Addressing Big Societal Challenges with Digital Behavioral Data

Workshop at the 1st European Symposium on Societal Challenges in Computational Social Science (

London, GB
November 15, 2017


Organized by:
Mathieu Génois, GESIS
Julian Kohne, GESIS
Katrin Weller, GESIS
Claudia Wagner, GESIS and University of Koblenz
Markus Strohmaier, University of Aachen and GESIS


Open questions to be discussed include, but are not limited to:

  • Which new sources for Digital Behavioral Data can be used for Computational Social Science research (e.g. wearable sensors, mobile phones, online data)?
  • Which major societal challenges can be studied through the use of Digital Behavioral Data?
  • How can digital traces be combined with traditional surveys or experimental designs?
  • What kind of research infrastructure is needed to maximize the potential of Digital Behavioral Data (education/open access/open data)?
  • Which legal and ethical challenges do we face (e.g. privacy/informed consent)?
  • What are our visions for the future?


Nowadays, numerous aspects of human life are recorded and stored in databases which are increasingly available for researchers. Prominent examples include data on shopping, travel, housing, political expression, dating, finances, or professional work. This ever increasing digitalization of every aspect of modern life has created ample opportunity to use digital traces for studying human behavior and interactions. Interestingly, this new approach has been partly led by researchers outside of the area of social sciences. In the relatively new field of Computational Social Science (CSS), researchers from the Social Sciences, Applied Mathematics, Statistical Physics and Computer Science work together to study classic research questions from the Social Sciences with new kinds of data, tools and methods. These research questions often relate to major societal challenges of the 21st century such as social inequality, discrimination and (political) radicalization. The aim of this workshop is to bring together these communities to discuss how Digital Behavioral Data can be used to study societal challenges and human behavior, how new wearable sensors, apps and personalized web tracking are creating new research questions, how we can integrate Digital Behavioral Data with classic survey or experimental research, which kinds of infrastructural changes would benefit the community, how we should deal with legal and ethical concerns, and which directions are most promising for the future.

Workshop Format

This half-day workshop will take place in the afternoon of November 15, 2017. It will be an interactive workshop, featuring invited experts as panelists and lots of room for discussion.
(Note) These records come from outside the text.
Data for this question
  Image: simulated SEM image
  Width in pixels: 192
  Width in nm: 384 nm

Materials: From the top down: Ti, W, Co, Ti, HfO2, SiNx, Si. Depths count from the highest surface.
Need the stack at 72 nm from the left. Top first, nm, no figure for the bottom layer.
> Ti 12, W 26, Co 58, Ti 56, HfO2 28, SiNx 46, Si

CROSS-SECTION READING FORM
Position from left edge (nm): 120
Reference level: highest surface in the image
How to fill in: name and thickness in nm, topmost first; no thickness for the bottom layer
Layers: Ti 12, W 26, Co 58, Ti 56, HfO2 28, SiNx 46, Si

Invited speakers with expertise in working with different types of Digital Behavioral Data will provide insights into the current state of the art, give examples for recent research results, and explain the technical background and current limitations of technology.

We are addressing an audience of interdisciplinary researchers in the field of CSS. We particularly welcome researchers who are interested in working with new types of Digital Behavioral Data in addition to traditional social science approaches (e.g. surveys). We invite the audience to actively engage in the discussion and to contribute ideas for using different methods to analyze Digital Behavioral Data as well as to voice concerns about their usage.


The workshop will take place in the afternoon on November 15, 2017 at the Alan Turing Institute. The Alan Turing Institute is located at the British Library: 

British Library
96 Euston Rd


Participants for the workshop need to register for the 1st European Symposium on Societal Challenges in Computational Social Science (, and select this workshop in the registration form. Tickets for the workshop/tutorial day + main symposium will be 60 GBP. Tickets for tutorial day only are for free. The number of participants will be limited based on the room capacities.